The number of miles cycled on roads in Great Britain has risen by a third in the last 25 years, new DfT statistics reveal.
Road traffic estimates for 2018, published on 14 May, show that 3.3bn miles were cycled last year – 33.7% more than recorded in 1993.
Looking at shorter term trends, the number of miles cycled in 2018 increased year-on-year by 1.8% – with the total 6.4% higher than five years ago.
However, the DfT says year-to-year changes in cycle traffic can be ‘volatile’ due to factors such as the weather, so long-term changes are more reliable indicators of underlying trends.
Breaking down the 2018 cycling figures, 60% of the miles travelled (2bn) were on minor urban roads – with 22% (0.7bn) on minor rural roads.
Cars continue to dominate
In total, the DfT figures show 328.1bn miles were travelled on roads in Great Britain in 2018 – a slight year-on-year rise of 0.3%.
The majority of these (78%) were carried out by cars – with 255bn miles representing the highest annual estimate on record.
In terms of motorised traffic, the biggest rise in the number of miles travelled in 2018 was by vans – up 0.9% to 55bn miles.

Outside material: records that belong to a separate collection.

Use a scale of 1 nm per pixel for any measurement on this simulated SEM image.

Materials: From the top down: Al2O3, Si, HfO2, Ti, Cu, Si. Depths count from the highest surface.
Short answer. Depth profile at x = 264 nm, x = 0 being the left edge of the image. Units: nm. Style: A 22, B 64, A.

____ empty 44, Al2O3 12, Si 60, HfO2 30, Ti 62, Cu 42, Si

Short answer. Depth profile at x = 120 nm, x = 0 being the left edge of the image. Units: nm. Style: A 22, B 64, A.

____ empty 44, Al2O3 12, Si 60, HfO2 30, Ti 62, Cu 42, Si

However, there were falls in the number of miles travelled by motorcyclists (down 0.9% to 2.7bn) and buses (down 4.7% to 2.3bn).
The decline in the number of miles travelled by buses continues a long-term downward trend – with 26.8% fewer miles travelled than a decade ago.
Looking at road type, ‘A’ roads accounted for 148.6bn miles, followed by minor roads (110.5bn) and motorways (69bn).